MY SIX BEST BOOKS
ADAM KAY, 38, is the former junior doctor who wrote the bestseller This Is Going To Hurt: Secret Diaries Of A Junior Doctor. He has also written for Mrs Brown’s Boys and Mitchell & Webb. He plays the Hammersmith Apollo, London, on Sunday as part of his This Is Going To Hurt tour. adamkay.co.uk ME TALK PRETTY ONE DAY
by David Sedaris
Abacus, £8.99 Sedaris is the premier observer of our world and its weirdnesses and this collection includes a description of Easter in a French class which is the funniest chapter of anything ever written. HEARTBURN
by Nora Ephron
Virago, £9.99 I had never read this until earlier this year. I’ve embarrassed myself on public transport reading it.

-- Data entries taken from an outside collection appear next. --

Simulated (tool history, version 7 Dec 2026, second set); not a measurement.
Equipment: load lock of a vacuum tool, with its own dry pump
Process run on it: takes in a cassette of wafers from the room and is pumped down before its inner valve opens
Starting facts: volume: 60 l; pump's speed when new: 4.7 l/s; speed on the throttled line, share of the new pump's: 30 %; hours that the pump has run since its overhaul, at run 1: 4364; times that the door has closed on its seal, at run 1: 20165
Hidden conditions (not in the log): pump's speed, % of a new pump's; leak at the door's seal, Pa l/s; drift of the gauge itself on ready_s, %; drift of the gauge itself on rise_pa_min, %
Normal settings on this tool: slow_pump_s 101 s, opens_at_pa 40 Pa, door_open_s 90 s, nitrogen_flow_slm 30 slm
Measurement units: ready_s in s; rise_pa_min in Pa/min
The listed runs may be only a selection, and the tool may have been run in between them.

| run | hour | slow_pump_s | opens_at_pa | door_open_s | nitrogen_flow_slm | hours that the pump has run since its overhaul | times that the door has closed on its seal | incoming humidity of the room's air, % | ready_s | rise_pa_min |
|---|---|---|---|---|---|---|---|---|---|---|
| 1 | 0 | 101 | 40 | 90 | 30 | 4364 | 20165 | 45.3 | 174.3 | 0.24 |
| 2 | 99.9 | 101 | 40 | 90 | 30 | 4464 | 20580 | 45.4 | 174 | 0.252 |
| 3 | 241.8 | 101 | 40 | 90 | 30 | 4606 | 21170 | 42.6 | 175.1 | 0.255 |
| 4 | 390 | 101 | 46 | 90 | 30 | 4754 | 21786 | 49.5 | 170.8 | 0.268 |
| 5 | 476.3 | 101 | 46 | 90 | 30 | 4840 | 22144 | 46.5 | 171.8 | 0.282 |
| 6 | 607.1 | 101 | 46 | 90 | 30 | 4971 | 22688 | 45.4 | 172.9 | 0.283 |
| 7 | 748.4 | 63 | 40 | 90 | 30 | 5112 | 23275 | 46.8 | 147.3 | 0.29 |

It is snortingly funny in its depiction of the death throes of a relationship. And it bursts with recipes. What more could you ask for? FREAKONOMICS
by Steven D Levitt & Stephen J Dubner
Penguin, £9.99 I think this is the first popular non-fiction book that I read.
It’s designed for idiots like me and taught me that economics is both interesting and relevant. Each chapter asks a different question, such as why do drug dealers still live with their mums? FINGERSMITH
by Sarah Waters
Virago, £8.99 This is totally immersive with brilliantly drawn characters. It’s set in the 1860s in London and is a page-turning thriller while managing to be a tender love story. I think I saw it out in a day. WHERE THE WILD THINGS ARE
by Maurice Sendak
Red Fox, £6.99 The definitive children’s book: perfect story; perfect writing; beautiful artwork; about a boy who gets sent to bed without supper and his bedroom turns into a fantastical jungle. You can still enjoy it as an adult. THE CURIOUS INCIDENT OF THE DOG IN THE NIGHT-TIME
by Mark Haddon
Vintage, £8.99 I’ve read this three or four times and I get something new from it every time. It’s a study of autism so we’re told the story by a factual narrator but, because of his lack of emotional understanding, it also makes him wonderfully unreliable.